Saturday, January 4, 2014

Introducing "Babbler" - A new XMPP client library for Java

Abstract

I've had some spare time recently due to my winter holidays and felt like coding something in Java. It turned out I wanted to try some XMPP (standard instant messaging protocol) related stuff… something I've had in mind for quite some time, because apparently nobody has done it yet: A XMPP client library for Java based on JAXB. I call it "Babbler" due to its semantic resemblance to "Jabber" (XMPP's former name).

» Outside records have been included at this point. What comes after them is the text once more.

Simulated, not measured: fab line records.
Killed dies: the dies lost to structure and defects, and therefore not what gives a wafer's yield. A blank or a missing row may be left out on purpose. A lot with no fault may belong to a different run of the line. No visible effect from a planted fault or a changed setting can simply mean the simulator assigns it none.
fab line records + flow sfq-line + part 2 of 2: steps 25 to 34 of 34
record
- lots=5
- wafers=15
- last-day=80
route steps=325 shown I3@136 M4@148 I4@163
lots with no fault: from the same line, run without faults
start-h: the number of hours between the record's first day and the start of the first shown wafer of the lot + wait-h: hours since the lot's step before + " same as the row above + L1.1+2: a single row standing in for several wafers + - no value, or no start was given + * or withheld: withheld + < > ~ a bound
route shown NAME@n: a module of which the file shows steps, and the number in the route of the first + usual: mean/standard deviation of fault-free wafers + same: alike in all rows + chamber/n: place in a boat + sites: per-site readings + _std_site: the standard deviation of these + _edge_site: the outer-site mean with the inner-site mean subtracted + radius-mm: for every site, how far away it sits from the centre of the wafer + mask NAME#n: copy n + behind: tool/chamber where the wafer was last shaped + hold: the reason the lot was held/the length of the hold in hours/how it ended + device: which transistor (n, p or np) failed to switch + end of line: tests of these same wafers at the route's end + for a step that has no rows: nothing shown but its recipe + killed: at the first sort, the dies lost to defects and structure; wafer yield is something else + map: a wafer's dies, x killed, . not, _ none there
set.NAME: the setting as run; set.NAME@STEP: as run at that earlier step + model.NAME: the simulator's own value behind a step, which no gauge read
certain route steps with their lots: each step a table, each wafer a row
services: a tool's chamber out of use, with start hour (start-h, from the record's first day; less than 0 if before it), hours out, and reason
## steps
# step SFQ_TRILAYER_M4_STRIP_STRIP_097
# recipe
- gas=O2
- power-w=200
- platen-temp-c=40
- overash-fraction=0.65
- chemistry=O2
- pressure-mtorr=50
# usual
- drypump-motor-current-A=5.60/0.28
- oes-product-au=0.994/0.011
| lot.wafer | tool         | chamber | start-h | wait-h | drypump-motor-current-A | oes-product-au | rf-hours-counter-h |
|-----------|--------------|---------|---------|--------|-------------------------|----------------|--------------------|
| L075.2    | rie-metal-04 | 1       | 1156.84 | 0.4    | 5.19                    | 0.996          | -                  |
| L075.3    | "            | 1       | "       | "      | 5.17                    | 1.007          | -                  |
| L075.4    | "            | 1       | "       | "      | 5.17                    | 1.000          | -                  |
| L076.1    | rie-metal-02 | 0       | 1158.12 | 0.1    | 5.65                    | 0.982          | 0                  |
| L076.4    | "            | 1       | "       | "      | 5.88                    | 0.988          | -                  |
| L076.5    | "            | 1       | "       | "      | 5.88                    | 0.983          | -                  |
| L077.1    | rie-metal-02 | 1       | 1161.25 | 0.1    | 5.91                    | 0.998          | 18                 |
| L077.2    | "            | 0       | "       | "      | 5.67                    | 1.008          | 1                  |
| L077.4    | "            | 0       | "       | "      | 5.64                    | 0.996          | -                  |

In the following I want to briefly tell you why, what and how I did it.

Motivation

I've been a long time Smack user. However, there are a few (fundamental) things, which I am not comfortable with. Unfortunately most of these things are embedded so deeply into Smack's core that they can't be just fixed by contributing a patch. In particular, its main drawbacks, which have kept annoying me, are:

  • Smack depends on org.xmlpull.v1.XmlPullParser etc., a library which feels like a leftover from the early 2000s; from times, when there was neither StAX nor JAXB.
    Personally I found it to be very inconvenient to write (your own) XMPP extensions or parse XML from your private XML storage. In contrast, JAXB would be so much easier to work with.
  • XML is generated by String concatenation. In my opinion an old-fashioned and error prone approach. This would also be covered by JAXB.
  • There's no class representing a JID. Every JID is a String, which often led to confusion in our development team, when working with users in general. Sometimes a String is a JID and sometimes it is only the local part (not in Smack, but in our application) and you can't really know, unless you read the documentation.
  • Smack's BOSH implementation is a mess. Let me explain. Apart from some minor bugs (e.g. no proxy support, connection exceptions do not trigger the ConnectionListener), it works! But... the messy part lies more in the big amount of dependencies, which are required:
    • jbosh-0.6.0.jar (66 KB)
    • xlightweb-2.5.jar (411 KB)
    • xSocket-2.4.6.jar (312 KB)
    • xpp3-1.1.3.3.jar (91 KB)
    • dom4j-1.6.1.jar (306 KB)
    And of course the Smack classes for the BOSH extension.
    Altogether it takes up over 1.2 MB, about four times as much as the core smack.jar!
    After spending too much time debugging through all these classes, while trying to implement proxy support for BOSH, I was convinced that it can and should go easier. All these dependencies are way too much, considering that all you actually need for BOSH to work are 2-3 classes: One class that represents the <body/> element and another class which implements the BOSH technique (by simply using java.net.HttpURLConnection); and maybe one more to represent an exception.
  • Extensions could be managed in a better way. (Static initializers, no common design, no common package: some are in the core package, some directly in the smackx package and others in their own package).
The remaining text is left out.